In medieval times, people didn’t have plates to eat from at all - they had something called a ‘trencher’, a flat round slice of usually stale bread, that would soak up the remains of their dinner and could either be eaten with sauce after the meal or given away to the poor to eat.

This sounds like my kind of plate – no washing-up! This flat plate concept still exists today in only one form - a cheeseboard - a plate without a lip or raised edge as it isn’t needed to contain fluid.

But what did people eat from before the creation of plates? Some manner of primitive bowls? Did people eat straight from the pot? After ‘straight from the pot’, I guess bowls were next. The oldest found is of Chinese origin dating back 18,000 years. Plates came second, with the earliest mention of “plate” being over 800 years ago.

Plates evolved from these simple ideas, which are usually referred to as ‘china’ plates, but can be made from a wide range of basic materials – earthenware, stoneware, porcelain, bone china – even plastics. Until about a hundred years or so ago, China was streets ahead of the West in terms of ceramic technology, and they were the only ones who could make porcelain. As a result, porcelain was called ‘China ware’ or just ‘China’ and the name stuck. Some are cheap as chips to replace, others could cost an arm and a leg.

Crockery as we know it starts with earthenware, traditionally made from red earthenware clay or red terracotta. It is heavy, sturdy and casual and is usually fired below 2012F, and after firing, the ceramic body is porous and often glazed to make it waterproof.

Stoneware is similar, but made from denser clay that is fired at a higher temperature. This results in a more durable material, with a stone-like quality. The finished product is waterproof and unlike earthenware, does not need to be glazed. It is not as refined and delicate as porcelain, being a sturdier, thicker product, often favoured by restaurants for its durability.
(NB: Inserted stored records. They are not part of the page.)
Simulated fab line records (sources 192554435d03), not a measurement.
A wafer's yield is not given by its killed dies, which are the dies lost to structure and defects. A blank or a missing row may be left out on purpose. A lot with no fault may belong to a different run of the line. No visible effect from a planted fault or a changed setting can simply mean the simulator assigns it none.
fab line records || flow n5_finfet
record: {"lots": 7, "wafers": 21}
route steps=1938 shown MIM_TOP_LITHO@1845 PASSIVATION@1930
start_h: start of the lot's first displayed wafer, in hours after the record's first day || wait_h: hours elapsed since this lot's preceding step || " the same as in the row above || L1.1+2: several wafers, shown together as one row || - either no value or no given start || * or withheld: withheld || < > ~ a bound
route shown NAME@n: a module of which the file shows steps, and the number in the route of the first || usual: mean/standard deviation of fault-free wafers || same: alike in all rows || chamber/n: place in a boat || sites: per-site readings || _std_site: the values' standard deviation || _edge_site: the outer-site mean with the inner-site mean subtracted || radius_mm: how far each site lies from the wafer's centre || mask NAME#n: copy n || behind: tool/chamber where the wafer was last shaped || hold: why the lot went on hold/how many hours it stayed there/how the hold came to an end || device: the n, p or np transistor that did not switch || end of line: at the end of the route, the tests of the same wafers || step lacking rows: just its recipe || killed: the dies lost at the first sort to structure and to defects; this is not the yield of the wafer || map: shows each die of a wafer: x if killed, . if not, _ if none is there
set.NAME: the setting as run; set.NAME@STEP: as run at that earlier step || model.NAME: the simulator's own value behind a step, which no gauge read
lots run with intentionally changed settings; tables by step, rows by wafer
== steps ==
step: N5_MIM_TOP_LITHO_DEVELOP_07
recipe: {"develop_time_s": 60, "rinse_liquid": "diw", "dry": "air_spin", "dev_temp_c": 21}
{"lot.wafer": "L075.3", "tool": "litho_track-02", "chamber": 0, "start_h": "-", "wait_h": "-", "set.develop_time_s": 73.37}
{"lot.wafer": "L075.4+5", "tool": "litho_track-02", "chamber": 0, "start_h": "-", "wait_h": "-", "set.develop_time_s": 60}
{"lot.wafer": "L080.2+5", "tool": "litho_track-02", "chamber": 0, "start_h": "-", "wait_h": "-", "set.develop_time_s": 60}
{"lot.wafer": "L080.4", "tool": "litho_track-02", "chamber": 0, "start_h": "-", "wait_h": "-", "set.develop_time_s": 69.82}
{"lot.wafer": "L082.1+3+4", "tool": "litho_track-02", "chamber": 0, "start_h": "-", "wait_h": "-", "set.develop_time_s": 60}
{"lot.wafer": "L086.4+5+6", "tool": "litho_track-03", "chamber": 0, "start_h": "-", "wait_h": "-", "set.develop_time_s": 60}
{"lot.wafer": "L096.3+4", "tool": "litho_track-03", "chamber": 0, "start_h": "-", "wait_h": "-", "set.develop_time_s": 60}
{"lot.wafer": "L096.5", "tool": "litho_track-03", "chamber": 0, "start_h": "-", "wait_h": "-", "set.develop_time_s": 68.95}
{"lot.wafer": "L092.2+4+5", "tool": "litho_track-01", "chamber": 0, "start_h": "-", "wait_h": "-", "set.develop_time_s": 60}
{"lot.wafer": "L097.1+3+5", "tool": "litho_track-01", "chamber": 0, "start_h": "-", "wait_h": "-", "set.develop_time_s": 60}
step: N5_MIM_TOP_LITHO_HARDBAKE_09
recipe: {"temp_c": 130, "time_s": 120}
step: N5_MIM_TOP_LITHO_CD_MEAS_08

Porcelain itself has an incredible durability resulting from the high firing temperature. The exact composition of porcelain varies depending on its use and the manufacturer.

It is more expensive because making porcelain truly is an art form.

Devising the mix of kaolin - soft white clay - and other ingredients, shaping a plate to a delicate edge, glazing it, firing it, and creating a nearly translucent product, is incredibly difficult. It is fired at a high heat to become hard, and if that sounds a lot like how ceramics are made, you’re correct, but the firing temperature is around 2250F.

Porcelain is technically a specialised subset of ceramics, both are made of clay and kiln-fired, but the raw materials are different.

Finally, there is bone china, which contains – yes you guessed it - bone. Lightweight, durable and usually the most expensive, the highest quality bone china should contain at least 30% bone ash, and is higher priced thanks to the pricier materials and the extra labour needed in making it. Bone china is stronger than it appears to be. The bone content makes it thinner and smoother than regular porcelain, giving it a creamy, white colour and opaqueness. But not all bone china is created equal—the quality depends on how much bone is in the mixture. Hold a piece of bone china up to a light and place your hand behind it. If it’s the real McCoy, you should be able to see the shadow of your fingers through the translucent china.

Charger Plates are something that always baffled me, but they are designed for use in formal table settings to catch pieces of food and prevent spills and messes falling on the table and staining the tablecloth (saving on laundry costs – I like that idea!). They also help to retain the heat in dinnerware since they are placed directly underneath plates and bowls, but if I am honest, food doesn’t linger long enough on my plate to get cold.